Especially if they switch to lossy compression. (They can greatly increase efficiency during rush hour by simply accepting that they’re going to lose a few vehicles.)
So if the car drives you off a bridge you’re a dropped packet wonderfull.
Let all the riders vote on the speed / death trade-off. The person you vote to kill probably isn’t yourself.
You could collect some really interesting statistics from that. Like how the speed / death trade-off varies during rush hour TO work vs FROM. Seasonal changes. Post election changes by state.
I can’t wait for the protests against self-driving cars by the Uber drivers.
History will show that Uber was all about self-driving cars. The human drivers with their own vehicles were used to wrest control of the taxi industry from the traditional legally/politically entrenched local companies. Replacing them with a company with central control.
Replacing the human drivers is merely step 2.
They’ll still keep human drivers, but they’ll be used for trips into city and rural areas where the communication and 3D mapping data is poor. There’ll be more business for human drivers with every fresh snowfall.
Google is a large investor in Uber, so what’s coming shouldn’t be a surprise, but of course, it will.
‘Your rmovie is sponsored by Jim Beam’. Wow.
What happens when the driver stirs in his sleep, stretches his right leg?
This, right here. A few times a year I have to spend four hours driving to Boston. I’d let a car drive that for me in a heartbeat.
I hate this, too, but you’re probably right. And those of us with motion issues are going to be screwed… Boo.
What does the location have to do with anything?
On the one hand, I’d love to use this in the city. And it makes sense that a decentralized network of self-driving cars sharing one algorithm could be not only safer, but much more efficient, with higher speeds and smaller gaps between vehicles, because the algorithm could track the environment across an arbitrary distance from each vehicle, so a deer blocking traffic could be known for miles around and traffic automatically coordinated for an optimal solution to any congestion. Instead of drivers trying to predict each others’ decisions and reactions, the algorithm will simply allocate maneuvers as part of an overall orchestrated flow.

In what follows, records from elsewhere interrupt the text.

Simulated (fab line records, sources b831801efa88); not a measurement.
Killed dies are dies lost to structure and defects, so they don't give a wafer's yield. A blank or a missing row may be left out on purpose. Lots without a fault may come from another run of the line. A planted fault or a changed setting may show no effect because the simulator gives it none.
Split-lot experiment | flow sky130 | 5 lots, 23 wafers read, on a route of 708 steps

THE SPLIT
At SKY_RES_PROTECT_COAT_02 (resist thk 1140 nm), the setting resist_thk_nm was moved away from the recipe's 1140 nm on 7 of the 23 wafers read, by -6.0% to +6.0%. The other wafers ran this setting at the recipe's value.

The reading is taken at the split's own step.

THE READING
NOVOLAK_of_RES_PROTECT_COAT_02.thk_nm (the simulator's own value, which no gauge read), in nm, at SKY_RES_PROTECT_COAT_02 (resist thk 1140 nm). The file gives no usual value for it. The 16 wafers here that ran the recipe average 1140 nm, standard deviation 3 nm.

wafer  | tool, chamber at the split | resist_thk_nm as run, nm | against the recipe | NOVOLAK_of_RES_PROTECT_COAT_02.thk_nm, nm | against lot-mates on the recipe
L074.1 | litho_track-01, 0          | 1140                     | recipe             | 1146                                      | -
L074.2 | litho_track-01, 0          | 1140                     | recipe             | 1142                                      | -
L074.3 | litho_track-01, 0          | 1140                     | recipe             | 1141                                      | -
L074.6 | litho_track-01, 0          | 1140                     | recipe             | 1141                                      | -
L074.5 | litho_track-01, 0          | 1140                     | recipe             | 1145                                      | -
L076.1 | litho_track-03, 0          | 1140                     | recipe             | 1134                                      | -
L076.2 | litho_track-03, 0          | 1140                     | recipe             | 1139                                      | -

The reductions in travel time and road maintenance requirements alone will convince most major cities to save money and boost productivity by mandating all new cars be self-driving in urban areas. It will start with self-driving-only lanes, but will end in 20 or so years with self-driving freeways and anywhere other than some residential roads. Especially as the few US cities with passable mass transit systems like the BART and the DC Metro continue to let them fall into decay.
We’ll see a lot more people getting their Class M licenses and switching to motorcycles for the simple reason that, while I’m sure its possible in principle to make a motorcycle with autopilot, it will be longer coming. I’m personally fine with all the drivers around my bike surrendering to a computer that, unlike most of them, sees me and will do everything it can to avoid making me roadkill
I suppose I’ll have to go barfing boldly into the future!
But I can see how this would be an improvement for people on motorcycles. I do try to be cognizant of bikers, as I realize that hitting them is much more dangerous than me hitting another car.
Honestly, I’d much rather we go the public/mass transit route, with more/greater expansion of such things (especially different kinds of light rail in regional areas, things like bullet trains for wider areas), as opposed to having more individual cars on the road, whether driven by people or computers. I seem to do a bit better in a train than I do riding in car driven by someone else.
Ideally we’d have an electromagnetic power transfer network with pods instead of trains, and stations where the pods could leave the track and wait in queue. But I suspect that would be no better for passengers prone to motion sickness, since my understanding is that it’s the size of the vehicle that makes it easier for them to deal with trains, big ships and big airplanes versus little boats and island hoppers. Still, I think a modular pod system may be where we’re ultimately headed. You have companies like Uber talking about people just renting self-driving cars for each trip. You have electric vehicles slowly but steadily replacing gasoline powered vehicles. You have rapid charging stations appearing in more and more places. In the next couple of decades we’ll probably see charging rails tried in some city by a company like Google or Tesla.
However, I don’t see the electric vehicles mechanically attaching to the rails. More likely they will simply have a contact boom. Mechanical attachments would only limit their mobility, which, if they’re controlled by a distributed app, would only decrease their efficiency. Robot cars just don’t need tracks. A network of power transfer roads and resilient light vehicles could potentially be much more energy and transportation efficient than a train or heavy bus based mass transit system. Ironically, America’s insistence on roads and individual cars might turn out to be the best solution in terms of efficiency, cost-effectiveness and even energy conservation, albeit while giving up the very independence that’s been the prevailing motivation behind American car culture. It will be interesting to see if people still care about owning their cars/pods when they can no longer pilot them.
Much appreciated. But it’s just not safe on a bike to assume drivers see you. Think of the act of faith you have to place in other drivers noticing you whenever you change lanes or pass through someone’s blind spot. Even if you’re a model driver and only change lanes when there’s ample space, you’re still counting on the person you’re getting in front of or behind not suddenly zooming ahead or slamming their brakes. On a bike, you have to assume drivers won’t notice you’re there at all. I’ve literally lost count of how many times drivers have pushed me between lanes, onto the shoulder, forced me to slow down or speed up, simply because they decided to try an occupy the same space as me. I’m sure most of them didn’t mean to try to kill me, but that’s not much help.
And finally, your username, avatar, and circumstances bring me to an epiphany.
I will now cease mentally pronouncing your handle, “Chegoliz.”
Pffft. That’s called ‘the daily commute’.
Though I was aware of the Chicago part earlier she will be always c.h.goliz for me. And as my brain is weird it jumps to the conclusion that this is somehow connected to e.o.plauen.
At first glance, I was positive that last panel involved flatulence.